The Senate Environment and Public Works Committee on May 21 voted to favorably report three presidential nominees: Sean McMaster to lead the Federal Highway Administration, John Buster Rood to serve as an assistant administrator at the Environmental Protection Agency, and Adam Tell to serve as Assistant Secretary of the Army for Civil Works.

The Senate Environment and Public Works Committee on May 21 voted to favorably report three presidential nominees: Sean McMaster to lead the Federal Highway Administration, John Buster Rood to serve as an assistant administrator at the Environmental Protection Agency, and Adam Tell to serve as Assistant Secretary of the Army for Civil Works.

Chair Shelley Moore Capito, who presided over the business meeting, called for votes after opening remarks and asked members who wished to speak on the nominations to do so after the roll calls. "I urge my colleagues to support these nominees," Capito said during her opening statement.

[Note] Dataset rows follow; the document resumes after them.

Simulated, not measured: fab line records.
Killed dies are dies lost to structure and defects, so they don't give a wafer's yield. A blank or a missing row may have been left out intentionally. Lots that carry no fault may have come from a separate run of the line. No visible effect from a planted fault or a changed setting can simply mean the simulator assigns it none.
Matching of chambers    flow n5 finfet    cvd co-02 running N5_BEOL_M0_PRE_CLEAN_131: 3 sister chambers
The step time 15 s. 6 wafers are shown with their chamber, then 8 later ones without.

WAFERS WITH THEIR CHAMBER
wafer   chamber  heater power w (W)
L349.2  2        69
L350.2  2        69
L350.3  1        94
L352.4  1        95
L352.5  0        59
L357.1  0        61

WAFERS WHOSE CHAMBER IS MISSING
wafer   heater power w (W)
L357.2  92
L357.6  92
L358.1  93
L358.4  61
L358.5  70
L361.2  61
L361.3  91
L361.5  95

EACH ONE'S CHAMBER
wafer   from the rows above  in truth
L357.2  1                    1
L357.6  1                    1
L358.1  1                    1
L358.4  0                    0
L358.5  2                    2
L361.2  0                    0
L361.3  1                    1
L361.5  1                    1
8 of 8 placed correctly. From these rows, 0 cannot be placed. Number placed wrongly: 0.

Ranking Member Sheldon Whitehouse said he would back Sean McMaster and Adam Tell but opposed John Buster Rood, delivering an extended critique of EPA policy under the current administration. "The Environmental Protection Agency has become the polluter protection agency," Whitehouse said, calling recent actions "a swamp of corruption" and criticizing a Republican reconciliation bill provision he said would suspend a methane fee for 10 years.

Whitehouse also said the Department of Transportation had paused implementation of the National Electric Vehicle Infrastructure program established in the bipartisan infrastructure bill and noted DOT had told his staff draft guidance for the program would be released in two weeks. "Based on this assurance, I will vote in favor of Mr. McMaster's nomination, but that support on the floor will evaporate if the draft guidance doesn't appear or is unworkable for states," he said.

Senator Alex Padilla explained his multiple "no" votes and a separate hold he has placed on EPA nominees. Padilla said he found Mr. Tell qualified but could not support advancing McMaster or other nominees because of what he described as the administration and agency withholding funds from projects in California and actions that undermine the state's clean-air authority. "I simply cannot ignore the partisan way in which the Army Corps under this administration has treated California," Padilla said, citing the Pajaro River flood risk management project as an example of an authorized project that received no funding in recent work plans.

Senator John Curtis briefly associated himself with Whitehouse's concern about methane and raised capital-access issues for small well owners in his state who could not afford to capture emissions despite potential net-cost savings.

Votes at a glance - Sean McMaster — Nomination advanced. Motion to approve moved by Chair Shelley Moore Capito and seconded; roll-call speech excerpts show a majority of affirmative responses and the committee "favorably reported" the nomination after the roll call. Recorded voice votes and proxy statements included a mix of "aye" and "no by proxy" entries during the clerk's roll call.

- John Buster Rood — Nomination advanced. Motion to approve moved by Chair Capito and seconded; the clerk's roll call recorded more affirmative responses than negative ones and the committee "favorably reported" the nomination.

- Adam Tell — Nomination advanced. Motion to approve moved by Chair Capito and seconded; the clerk reported the yeas and nays and the nominee was "favorably reported." The clerk announced the yeas are 13 and the nays 6 during the roll call.

Formal actions in the meeting were limited to motions to advance the three presidential nominations. After each motion, a senator spoke and the clerk carried out a roll-call sequence that recorded individual "aye" or "no by proxy" responses from committee members and, in the case of Adam Tell, a stated tally reported by the clerk.

Why it matters The committee's endorsements send the three nominees to the full Senate for consideration. Debate during the business meeting focused less on the nominees' personal qualifications than on broader policy disputes: the pace of Department of Transportation guidance on electric-vehicle charging (the NEVI program), the treatment of authorized Army Corps flood-control projects in California, and EPA enforcement and regulatory choices including the handling of a methane fee and California's long-standing waiver authority under the Clean Air Act.

What was not decided Committee approval does not equal Senate confirmation. Several senators said their votes on the floor could differ from their committee votes depending on how agencies act going forward; Ranking Member Whitehouse explicitly said his support for McMaster on the floor depended on timely DOT action on NEVI guidance. Senator Padilla said he would maintain holds on EPA nominees until the administration and EPA provide acceptable accommodations for California on air-quality authority and project funding.

Additional context Speakers repeatedly referenced the National Electric Vehicle Infrastructure program (NEVI), the Clean Air Act and the Congressional Review Act in explaining their positions. Senators also discussed methane emissions from oil and gas production and concerns about enforcement and fee provisions that some senators said would be weakened or suspended by recent policy actions or legislative proposals.

The committee adjourned after a short period for members to ask questions or make statements following the roll-call votes.